Court File and Parties
Court File No.: CV-18-602946-0000 Date: 2025-10-17 Superior Court of Justice - Ontario
Re: Jan Ferguson, Plaintiff And: Yorkwest Plumbing Supply Inc., Defendant
Before: Parghi J.
Counsel: Gurlal S. Kler, for the Plaintiff David Morawetz, for the Defendant
Heard: October 14, 2025
Endorsement
[1] This Endorsement supplements my previous Endorsement of September 23, 2025.
[2] The Plaintiff, Jan Ferguson, moves for default judgment in a wrongful dismissal action against her former employer, Yorkwest Plumbing Supply Inc. ("Yorkwest"). In my September 23, 2025 Endorsement, I granted default judgment in the amount of $170,415.42, plus $6,879 in costs and disbursements, inclusive of HST.
[3] For the reasons below, I temporarily vacated that Endorsement, but now reinstate it.
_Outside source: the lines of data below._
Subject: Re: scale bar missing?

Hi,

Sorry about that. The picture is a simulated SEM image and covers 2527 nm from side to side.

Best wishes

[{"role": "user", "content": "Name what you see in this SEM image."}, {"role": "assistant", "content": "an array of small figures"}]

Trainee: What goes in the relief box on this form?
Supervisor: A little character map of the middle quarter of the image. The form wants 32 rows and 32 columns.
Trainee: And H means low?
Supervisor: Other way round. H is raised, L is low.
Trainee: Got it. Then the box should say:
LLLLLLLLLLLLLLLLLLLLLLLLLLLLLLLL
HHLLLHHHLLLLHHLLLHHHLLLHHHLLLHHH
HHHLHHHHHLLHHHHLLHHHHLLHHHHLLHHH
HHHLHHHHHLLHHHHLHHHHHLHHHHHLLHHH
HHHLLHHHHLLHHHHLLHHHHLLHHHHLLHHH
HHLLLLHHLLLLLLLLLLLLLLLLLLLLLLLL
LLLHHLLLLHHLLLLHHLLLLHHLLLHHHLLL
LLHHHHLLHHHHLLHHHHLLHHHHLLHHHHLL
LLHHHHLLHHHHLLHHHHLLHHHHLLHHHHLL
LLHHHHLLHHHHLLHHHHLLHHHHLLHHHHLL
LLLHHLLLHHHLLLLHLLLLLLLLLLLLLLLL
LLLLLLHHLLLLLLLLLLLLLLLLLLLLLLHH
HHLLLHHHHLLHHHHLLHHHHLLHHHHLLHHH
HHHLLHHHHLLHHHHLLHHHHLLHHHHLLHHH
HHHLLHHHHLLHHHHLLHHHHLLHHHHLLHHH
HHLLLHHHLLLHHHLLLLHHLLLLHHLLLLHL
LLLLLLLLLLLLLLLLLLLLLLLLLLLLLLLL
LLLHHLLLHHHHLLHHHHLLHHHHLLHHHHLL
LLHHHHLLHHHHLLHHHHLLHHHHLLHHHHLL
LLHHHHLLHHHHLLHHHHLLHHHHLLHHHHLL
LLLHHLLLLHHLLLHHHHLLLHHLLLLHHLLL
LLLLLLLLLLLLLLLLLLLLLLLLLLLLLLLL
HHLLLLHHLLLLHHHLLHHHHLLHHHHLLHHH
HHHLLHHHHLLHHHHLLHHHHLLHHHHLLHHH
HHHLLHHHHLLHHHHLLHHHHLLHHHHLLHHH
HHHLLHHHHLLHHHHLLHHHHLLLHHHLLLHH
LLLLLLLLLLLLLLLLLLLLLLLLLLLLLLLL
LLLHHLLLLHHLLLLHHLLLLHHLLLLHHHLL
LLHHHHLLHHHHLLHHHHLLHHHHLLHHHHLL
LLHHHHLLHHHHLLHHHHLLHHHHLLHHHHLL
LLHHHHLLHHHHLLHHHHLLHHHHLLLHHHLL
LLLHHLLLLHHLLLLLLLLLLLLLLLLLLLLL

[4] Ms. Ferguson was terminated in March 2017. She issued her Statement of Claim in August 2018. Various issues arose between the parties in respect of scheduling and sequencing the examinations for discovery and Yorkwest was found by the courts on more than one occasion to have engaged in delay and "putting up roadblocks". These roadblocks included repeatedly failing to respond to Ms. Ferguson's counsel's repeated communications and cancelling scheduled discoveries at the last minute. The roadblocks are summarized in various court judgments and I will not reiterate them here. It suffices to say that Yorkwest has not distinguished itself through its conduct in this litigation.
[5] The Statement of Defence was struck in August 2022 by Associate Justice Jolley, as a result of Yorkwest's delaying tactics and other misconduct. Yorkwest appealed the order striking the Statement of Defence before Justice Leiper, without success. It sought leave to appeal Justice Leiper's decision before the Court of Appeal for Ontario, without success. It sought leave to introduce new evidence at trial before Associate Justice La Horey, without success.
[6] By Endorsement dated September 23, 2025, I granted default judgment. By that time, it was more than seven years after the action was commenced and eight and a half years after Ms. Ferguson was terminated.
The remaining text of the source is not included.